I often do some writing and editing at several local coffee shops. There is something about the energy I get from being around other people, mostly strangers, that draws words out of me.
Most of my visits to those diner-style coffee shops are uneventful. Some, more eventful. Others, very profound. (Even if only in a subtle way)
Two days ago, I stopped by my favorite local haunt to spend an hour editing the final draft of my new book, read a bit, and get a few cups of java down in me. The place was nearly empty when I arrived. After 30 minutes, I was the only customer there.
As I edited, I heard the shift manager complaining to the cook about the state of some other employees who call in often, are late, or just no-call/no-shows. The two men commiserated a bit as they swept the floor, rolled utensils tightly in paper napkins, and did other tasks. Also, the manager called some servers on the phone in an attempt to shore-up the schedule for the rest of the week. He was only partially successful it seemed.
Then, a young (maybe 16 or 17 year old) waitress showed up. As she was walking in, the manager met her at the door, motioning with his arms in an “I don’t need you here” fashion. She walked in anyway, asking what the deal was. He explained that she had called in with only minutes notice a few days prior, put the rest of that day’s workers in a bind, and that he was considering firing her. She attempted to smooth the situation over, but wasn’t successful and left. A few minutes later, she came back in with a middle-aged man and both walked toward the manager. I thought to myself, “This may turn into a blow-out,” and readied my camera phone just in case a video-worthy event took place. I have seen too many things get out of hand over the years and I am a bit edgy when I see people possibly heading toward a serious contention. I figured this guy might be “dad” coming in to straighten the boss out on behalf of his daughter.

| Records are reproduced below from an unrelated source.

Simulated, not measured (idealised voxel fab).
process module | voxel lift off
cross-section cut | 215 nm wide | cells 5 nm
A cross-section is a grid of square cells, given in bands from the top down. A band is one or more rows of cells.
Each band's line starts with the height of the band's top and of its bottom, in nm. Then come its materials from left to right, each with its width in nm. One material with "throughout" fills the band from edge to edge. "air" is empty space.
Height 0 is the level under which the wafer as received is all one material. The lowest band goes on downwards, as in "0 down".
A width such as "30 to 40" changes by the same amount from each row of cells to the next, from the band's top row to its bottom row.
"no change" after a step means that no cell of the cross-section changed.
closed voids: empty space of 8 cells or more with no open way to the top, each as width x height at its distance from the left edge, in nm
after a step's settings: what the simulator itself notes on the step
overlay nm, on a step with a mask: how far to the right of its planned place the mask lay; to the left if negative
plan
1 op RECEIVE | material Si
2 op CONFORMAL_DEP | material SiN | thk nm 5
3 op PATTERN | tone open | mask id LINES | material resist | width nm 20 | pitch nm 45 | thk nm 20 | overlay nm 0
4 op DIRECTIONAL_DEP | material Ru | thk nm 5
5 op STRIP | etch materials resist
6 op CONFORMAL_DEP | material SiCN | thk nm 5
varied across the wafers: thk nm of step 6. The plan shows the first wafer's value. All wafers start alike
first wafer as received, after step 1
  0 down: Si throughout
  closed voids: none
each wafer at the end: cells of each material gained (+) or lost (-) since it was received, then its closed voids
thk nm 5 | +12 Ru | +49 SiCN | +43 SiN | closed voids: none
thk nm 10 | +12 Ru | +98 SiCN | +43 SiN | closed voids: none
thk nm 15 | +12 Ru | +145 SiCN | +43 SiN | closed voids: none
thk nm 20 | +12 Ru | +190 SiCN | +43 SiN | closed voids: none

The man and the manager started talking about the situation… and I was wonderfully surprised. I am a sucker for civil conversation. I absolutely love engaging in respectful discourse, even if the participants don’t agree on a particular matter. Also, I so rarely observe disagreeing parties in person or on social media who are able to succinctly present their case, hear the other’s, discuss both sides, and then achieve an amicable resolution, respectfully disagree, or agree on something that was previously disagreed on. Beyond that, observing a person change his or her mind on a firmly held position in 2015 is nigh to seeing a unicorn at the park.
Due to my persuasions regarding discourse, I was very happy to observe the manager express his concerns about the server’s performance and reliability in a respectful way and with an even temper. Then, the father-figure apologized for the issues on behalf of the girl. He asked for a second chance for the girl and gave credibility to the manager’s concerns. Also, the girl assured the manager of her commitment to do better and genuinely gave heed to his concerns. After some more conversation and consideration, the manager allowed for a write-up rather than firing. He clearly shared his expectations, which were reasonable, and the consequences present if they were not met. All parties ended the conversation respectfully, amicably, having reached a common position, and asserting a common goal. Not one voice had even been raised through the whole parley. I had to pinch myself.
I know that was a boring, everyday type of story. But, there is a great lesson to be gained. That being, our abilities to deal with other people, have conflicts, argue, discourse, and find common ground (or not) are “everyday” skills. They aren’t just for a college debate class, the board room, marriage counseling, or when some aspect of a relationship breaks down. Those abilities are for the coffee shop, for Facebook threads, for our home, for our friends, and even for our enemies.
Witnessing that interaction between three strangers encouraged me. I personally hope to do as well the next time I have some type of disagreement. Fellow humans, we’ve come a long way. We still have a long way to go. Pass the love on! 🙂
Here is a related TED talk by William Ury that I very much enjoy. If you have a spare 20 minutes, it would be worth your time.
It was a very strange feeling that I had just minutes ago…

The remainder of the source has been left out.